From the beginning of this approval process, we believe the township board and staff have brazenly advocated for the developer at the direct expense of their constituents' wishes.

For example, in the beginning of this process, we submitted a letter to the township board in advance of a scheduled meeting. We described the dozens of nests at risk. We learned later that the township administrator shared this letter with the developer (without our knowledge or permission) in advance of the meeting. The developer then ordered immediate destruction of the nests. We found out about the plan in just enough time to scramble for an emergency restraining order. This behind-the-scenes “heads-up” is an example of the township board working in direct collusion with developers to stack the deck in their favor.

Another example: At a meeting discussing the development plan, in front of local news media, members of the township board offered a meeting to look for a “win-win” solution. We immediately sent an email expressing our desire to participate. Who was invited when the cameras were off? The developer and their contractors. Not a single resident working to preserve the land was included. The “win-win” solution once again became a “developer-wins” solution, hashed out in secrecy. How is that fair or transparent governing?

Another example: Recently, without permits from the township, the developer began ripping down trees for the construction of a road. In response to residents’ urgent inquiries as to how this was possible, the township board responded that this road, now wide enough for several lanes of traffic, was a “driveway,” permitted by the township in absence of any public hearing. No reasonable person would call this road a driveway. Why is the township straining credulity to allow this developer to proceed with their plans outside the legal permitting process?

Rochester Township is changing. The township board needs to change too. Residents see our natural spaces and wildlife habitats being destroyed lot by lot. We want thoughtful development that preserves some of what remains. The township board needs to listen to our voices and act before it is too late.

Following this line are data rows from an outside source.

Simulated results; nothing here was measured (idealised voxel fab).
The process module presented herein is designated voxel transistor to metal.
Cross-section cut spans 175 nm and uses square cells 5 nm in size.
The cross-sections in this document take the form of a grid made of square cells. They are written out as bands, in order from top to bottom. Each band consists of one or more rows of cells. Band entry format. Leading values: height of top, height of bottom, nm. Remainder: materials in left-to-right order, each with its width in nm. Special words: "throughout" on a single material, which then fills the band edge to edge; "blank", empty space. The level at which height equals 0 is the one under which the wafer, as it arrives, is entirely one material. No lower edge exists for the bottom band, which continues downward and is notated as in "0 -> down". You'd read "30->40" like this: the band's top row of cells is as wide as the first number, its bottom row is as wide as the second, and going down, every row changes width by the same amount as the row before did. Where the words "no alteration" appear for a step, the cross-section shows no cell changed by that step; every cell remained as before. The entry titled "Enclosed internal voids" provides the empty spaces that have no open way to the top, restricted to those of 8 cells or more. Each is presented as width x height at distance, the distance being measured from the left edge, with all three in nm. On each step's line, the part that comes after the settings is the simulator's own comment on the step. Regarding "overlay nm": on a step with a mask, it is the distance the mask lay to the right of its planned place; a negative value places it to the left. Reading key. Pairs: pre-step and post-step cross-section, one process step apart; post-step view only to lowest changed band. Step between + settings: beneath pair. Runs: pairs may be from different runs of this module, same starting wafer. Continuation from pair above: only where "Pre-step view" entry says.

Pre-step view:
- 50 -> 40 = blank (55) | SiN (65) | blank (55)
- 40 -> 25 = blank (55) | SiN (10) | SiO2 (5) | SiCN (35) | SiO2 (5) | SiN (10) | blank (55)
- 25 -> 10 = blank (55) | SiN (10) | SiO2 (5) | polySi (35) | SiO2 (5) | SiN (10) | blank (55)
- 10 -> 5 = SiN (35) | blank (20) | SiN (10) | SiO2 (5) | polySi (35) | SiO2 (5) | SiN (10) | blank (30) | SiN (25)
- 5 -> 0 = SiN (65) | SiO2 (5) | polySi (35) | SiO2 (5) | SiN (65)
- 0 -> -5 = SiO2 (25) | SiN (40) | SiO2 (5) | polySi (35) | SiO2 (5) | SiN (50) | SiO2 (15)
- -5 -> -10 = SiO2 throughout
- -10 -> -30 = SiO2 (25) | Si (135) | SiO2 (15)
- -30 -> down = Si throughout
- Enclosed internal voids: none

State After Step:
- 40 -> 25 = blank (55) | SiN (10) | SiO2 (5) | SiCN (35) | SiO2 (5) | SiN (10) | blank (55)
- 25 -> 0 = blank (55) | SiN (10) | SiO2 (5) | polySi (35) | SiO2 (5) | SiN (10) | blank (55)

The board may yearn for a past when only developers paid attention. Those days are over. Their voting constituents are now engaged, highly motivated, and paying close attention. We are not going away.

To the board: Please see this enormous citizen engagement as a blessing. It is a sign that the work you do matters. Start now. Listen to the hundreds of residents who have signed this petition and deny these special variances to Pavilion Estates.

Leal Segura, of Rochester, was one of the founding members of "The Rookies," a citizens group formed to protect the heron nesting site. It has grown to about 1,500 members.